Relationships

Friday, May 9, 2003

No, this is not a piece of text about a broken/just started relationship between two people :). 'Relationships' should be read in a geeky context: relationships between attributes and entities in databases / object hierarchies, you know, the kind of relationships a computer-savvy person feels comfy with.

On April 18, Edgar (Ted) Codd died. This man is probably not the man you remember as the 'hero' you adored and who convinced you computers were your future, but it is the man who invented the concept of 'relationships' in our world, the software developers world, which resulted in the concept of Relational Databases. Now, as we say in The Netherlands, "Over de doden niets dan goeds", which means something like "Say only good things about the people who died", I shouldn't be saying this but in the last couple of days I'm seriously starting to doubt the quality of the form Codd defined the concept of a relational database as we know today. I think it is seriously flawed, and when I say seriously, I mean: really seriously, as much that we should start using other models today, instead of keeping this flawed model around any longer.

Entities and Attributes
In the database world, we talk about 'Entities', like 'Customer', 'Order' etc. These entities have 'Attributes', like CustomerName, and some of these attributes are used to identify an entity, like CustomerID. Entities are thus formed by groups of attributes and use one or more of these attributes to make a group of values stored in these attributes unique. So far no new stuff. The first question which arises in the minds of database-newbies is: why are these attributes in the group of entity 'Customer' and these other attributes, the ones in entity 'Order', are not? The reason for this is that we see instances of entities, rows in the table formed by the group of attributes of a given entity, as identifiable units, and including the attributes of other entities would break the abstract definition of the entity the attributes were added to (f.e.: we could add the attributes of 'Order' to the entity of 'Customer' but that would enlarge the 'Customer' entity with attributes which are not as closely related to each other as the current attributes of 'Customer'). To achieve such a model, we often use modelling techniques such as NIAM / ORM make it easy to define on an abstract level the model we want to achieve: the E/R (Entity / Relationship) Model. Such a model is in most cases a 1:1 representation of a table-structure and can be transformed easily to these table-structures we all work with. Entities become tables, the attributes of an entity form the fields (or columns) of the entity's table and the identifying attribute(s) become the primary key. The E/R model also embeds several other elements like constraints, the little fellows which are, among others, the biggest reason why the relationship model is flawed as it is today.

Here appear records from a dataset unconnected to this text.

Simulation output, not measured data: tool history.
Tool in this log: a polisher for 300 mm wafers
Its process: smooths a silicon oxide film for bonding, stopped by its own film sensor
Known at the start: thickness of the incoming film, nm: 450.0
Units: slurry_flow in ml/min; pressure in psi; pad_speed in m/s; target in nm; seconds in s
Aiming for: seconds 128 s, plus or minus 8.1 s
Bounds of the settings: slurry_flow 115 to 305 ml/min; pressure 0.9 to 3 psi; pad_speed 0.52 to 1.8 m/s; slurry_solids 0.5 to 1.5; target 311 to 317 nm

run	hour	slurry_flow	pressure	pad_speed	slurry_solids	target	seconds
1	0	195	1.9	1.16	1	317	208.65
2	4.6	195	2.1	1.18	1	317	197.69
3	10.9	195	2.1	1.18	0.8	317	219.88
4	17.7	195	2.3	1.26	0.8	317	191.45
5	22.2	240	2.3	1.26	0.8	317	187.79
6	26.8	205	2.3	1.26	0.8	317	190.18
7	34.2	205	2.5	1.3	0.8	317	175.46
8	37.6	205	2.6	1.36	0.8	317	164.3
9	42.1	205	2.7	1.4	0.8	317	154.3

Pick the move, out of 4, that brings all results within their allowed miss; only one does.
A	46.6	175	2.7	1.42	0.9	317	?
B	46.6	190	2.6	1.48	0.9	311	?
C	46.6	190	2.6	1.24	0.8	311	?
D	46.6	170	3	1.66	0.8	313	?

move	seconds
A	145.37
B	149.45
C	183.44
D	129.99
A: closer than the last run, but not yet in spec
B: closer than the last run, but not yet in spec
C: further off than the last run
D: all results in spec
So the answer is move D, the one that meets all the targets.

Constraints are used to define relationships (foreign key constraints) or to define uniqueness of an attribute in an entity (unique constraint) or to define custom logic (check constraints). All of these constraints define relationships: the foreign key constraint defines a relationship between 1 or more attributes of one entity and 1 or more attributes of another entity. The unique constraint defines a 1:1 (one-to-one) relationship between the attribute(s) with the unique constraint and the attribute(s) which are used to identify an entity (the primary key). Check constraints define semantic relationships between attributes of one or more entities based on logic defined in the check constraint (f.e. an attribute can only hold positive numbers (f.e. an account) if another attribute of perhaps another identity is set to the value of 'true'), which means these two attributes are related. As if that wasn't enough, there are more types or relationships: the 1:n (one-to-many) relationship defined between the attributes in an entity and the attribute(s) used to identify the entity, or the semantically m:n relationship which spans 3 tables, f.e. Employee, EmployeeTasks and Tasks (Employee can have more than 1 task, task can be assigned to more than 1 employee).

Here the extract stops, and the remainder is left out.